# DynaFu ICP Math
## Differentiating and Linearising Rt matrices

In dynafu, the warp function looks like the following for each node $i$:


$
\begin{equation*}
f_i(x_i, V_g) = T_{x_i} * V_g = R(x_i) * V_g + t(x_i)
\end{equation*}
$

where ${x_i}$ are the transformation parameters for node $i$ and the rotation is performed around the corresponding node (and not a global reference)

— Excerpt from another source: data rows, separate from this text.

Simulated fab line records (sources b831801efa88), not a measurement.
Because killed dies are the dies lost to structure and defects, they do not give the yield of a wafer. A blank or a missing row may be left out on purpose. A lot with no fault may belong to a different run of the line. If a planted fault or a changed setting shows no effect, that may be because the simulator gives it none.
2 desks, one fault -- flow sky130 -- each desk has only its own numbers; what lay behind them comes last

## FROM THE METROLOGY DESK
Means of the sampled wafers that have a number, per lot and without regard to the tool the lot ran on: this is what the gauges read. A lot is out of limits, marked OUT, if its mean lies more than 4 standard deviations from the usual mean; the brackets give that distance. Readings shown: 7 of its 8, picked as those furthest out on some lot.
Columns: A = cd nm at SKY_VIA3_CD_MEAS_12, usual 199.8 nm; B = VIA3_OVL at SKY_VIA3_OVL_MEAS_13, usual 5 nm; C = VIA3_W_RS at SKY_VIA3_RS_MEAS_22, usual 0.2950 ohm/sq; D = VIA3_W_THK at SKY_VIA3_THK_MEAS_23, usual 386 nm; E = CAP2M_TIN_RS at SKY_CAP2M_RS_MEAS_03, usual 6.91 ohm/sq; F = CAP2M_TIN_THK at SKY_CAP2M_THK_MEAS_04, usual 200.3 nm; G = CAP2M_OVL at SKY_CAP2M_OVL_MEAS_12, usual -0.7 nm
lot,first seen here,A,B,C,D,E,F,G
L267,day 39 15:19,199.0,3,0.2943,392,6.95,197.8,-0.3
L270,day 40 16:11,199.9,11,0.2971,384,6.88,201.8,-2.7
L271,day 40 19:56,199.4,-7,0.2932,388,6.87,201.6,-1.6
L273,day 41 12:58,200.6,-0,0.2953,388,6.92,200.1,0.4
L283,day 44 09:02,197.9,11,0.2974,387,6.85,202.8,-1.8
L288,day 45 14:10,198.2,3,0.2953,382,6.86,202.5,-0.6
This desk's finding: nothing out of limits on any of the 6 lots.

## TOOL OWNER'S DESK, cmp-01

For linearising a transform around the parameters $\mathbf{x}$, we need to find the derivative

$
\begin{equation*}
\displaystyle
\frac{\partial f_i(\mathbf{x} \circ \epsilon,   V_g)}{\partial \epsilon} |_{\epsilon = 0}
\end{equation*}
$

We calculate this as follows:

$
\begin{equation*}
f_i(\mathbf{x} \circ \epsilon, V_g) = f_i(\epsilon, V) = T_{inc} * V
\end{equation*}
$ where $V = f_i(\mathbf{x}, V_g)$ and $T_{inc}$ is the infinitesimal transform with parameters $\epsilon$

According to Lie algebra, each Rt matrix can be represented as $A = e^\xi$ where $\xi$ are the transform parameters. Therefore,


$
\begin{equation*}
f_i(\mathbf{x}, V_g) = e^\xi V
\end{equation*}
$

Therefore,

$
\begin{equation*}
\displaystyle
\frac{\partial f_i(\mathbf{x} \circ \xi,   V_g)}{\partial \xi} |_{\xi = 0} =
\frac{\partial e^\xi V}{\partial \xi} |_{\xi=0} = 
\begin{pmatrix} -[V]_{\times} & I_{3x3} \end{pmatrix}_{3 \times 6}
\end{equation*}
$

Let us denote $\begin{pmatrix} -[V]_{\times} & I_{3x3} \end{pmatrix}$ as $G(V)$ from now on.

This result is mentioned in [this manifold optimisation tutorial](http://ingmec.ual.es/~jlblanco/papers/jlblanco2010geometry3D_techrep.pdf) (equation 10.23).

With this result, we can now linearise our transformation around $\mathbf{x}$:

$
\begin{equation*}
f_i(x_i, V_g) = G(V) * \epsilon + V
\end{equation*}
$


I suppose the following is an equivalent excerpt from the dynafu paper (Section about efficient optimisation) that mentions this way of calculating derivatives:
> We formulate compositional updates $\hat x$ through the exponential map with a per-node twist $ξ_i ∈ se(3)$, requiring 6 variables per node transform, and perform linearisation  around $ξ_i=  0$. 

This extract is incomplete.